When one partner makes more than the other
NEW YORK — It’s a common scenario: One person in a couple brings home a higher salary than the other, causing tension in the relationship.
Money problems are often cited as a leading cause of divorce, and some experts say large differences in pay — no matter who has the bigger paycheck — can exacerbate these conflicts.
“The classic understanding of the power differential in couples is … the person with more money in the relationship has the power,” said Marlin Potash, a psychotherapist who specializes in family and money issues. “The person who earns less can end up feeling their wishes and needs aren’t as important and don’t matter as much.”
“I make more than my man and I think it bothers me more than him,” said Deona Brennan.
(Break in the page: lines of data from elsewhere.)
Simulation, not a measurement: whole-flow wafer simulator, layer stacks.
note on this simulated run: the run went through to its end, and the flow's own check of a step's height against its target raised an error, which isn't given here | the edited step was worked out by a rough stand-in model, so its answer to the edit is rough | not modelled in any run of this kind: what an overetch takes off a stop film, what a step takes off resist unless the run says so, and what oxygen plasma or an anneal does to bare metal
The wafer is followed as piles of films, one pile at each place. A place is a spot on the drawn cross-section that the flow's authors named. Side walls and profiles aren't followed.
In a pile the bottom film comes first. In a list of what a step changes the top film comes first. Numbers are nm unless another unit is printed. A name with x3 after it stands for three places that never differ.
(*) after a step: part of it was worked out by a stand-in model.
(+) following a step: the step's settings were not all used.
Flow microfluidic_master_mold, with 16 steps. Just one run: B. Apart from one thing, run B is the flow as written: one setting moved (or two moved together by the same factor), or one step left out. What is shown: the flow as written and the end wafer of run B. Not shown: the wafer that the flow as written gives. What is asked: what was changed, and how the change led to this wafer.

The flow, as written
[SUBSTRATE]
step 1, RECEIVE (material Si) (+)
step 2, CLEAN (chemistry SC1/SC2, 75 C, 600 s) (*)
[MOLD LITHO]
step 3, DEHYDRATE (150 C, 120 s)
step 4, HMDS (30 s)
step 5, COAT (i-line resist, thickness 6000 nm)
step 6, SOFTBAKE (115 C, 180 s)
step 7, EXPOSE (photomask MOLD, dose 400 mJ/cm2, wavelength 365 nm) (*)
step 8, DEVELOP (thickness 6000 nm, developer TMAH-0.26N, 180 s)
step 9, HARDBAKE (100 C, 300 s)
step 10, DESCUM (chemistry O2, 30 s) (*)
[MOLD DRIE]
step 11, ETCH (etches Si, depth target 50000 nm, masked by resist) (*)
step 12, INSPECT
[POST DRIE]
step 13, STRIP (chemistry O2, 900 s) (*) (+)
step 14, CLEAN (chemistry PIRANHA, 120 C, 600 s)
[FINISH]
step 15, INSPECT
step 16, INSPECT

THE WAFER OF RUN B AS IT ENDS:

Brennan, a 30-year-old ultrasound technician in Cape Cod, makes about $10 more per hour than her boyfriend, and said the difference makes planning for the future difficult — especially when it comes to starting a family.
“I am worried that if I decided to have a child with him … of not being able to make ends meet on one salary alone.”
While she plans to continue to work after having children, she wants options. “I am not afraid to work and I want to work, but I don’t want to do all the work.”
She recently chose to vacation with a friend instead of her boyfriend. “I didn’t consider him as a partner to go with because of money. I didn’t want to pay his way or make him feel obligated to pay for his part.”
The number of women out-earning their husbands is rising, thanks to an increase in their education levels.
According to a 2014 report from the White House, 24 percent of married working women earn more than their husbands. That number was 7 percent in 1970.
“Overall, in married households, the fathers still make more, but the lines are converging; they are heading toward each other,” said Kim Parker, director of social trends research at the Pew Research Center.
When women make more than their partners, it can have two different effects on a relationship, explained Olivia Mitchell, an economist and professor at the Wharton School of the University of Pennsylvania.
The first, she said, is the independence effect.
“It could lead to potentially higher divorces if [women] can leave a bad marriage and be financially viable.”
The other is the income effect. When there’s a dual cash flow, there tends to be less money pressures.
“In the old days, if the father lost his job, the family could have floundered,” she said.
Potash works with a young married couple with a pretty significant pay difference: she’s in finance, he’s in academia. They’ve decided to allocate their earnings proportionally to joint budget items like saving for a house or paying rent, and the rest goes into individual accounts.
Younger couples tend to handle pay differences better, Potash added.
Part of that could be because the wage gap has been narrowing among millennial workers. A 2013 study from the Pew Research Center showed that female millennials were making 93 cents for every $1 millennial men earned in 2012.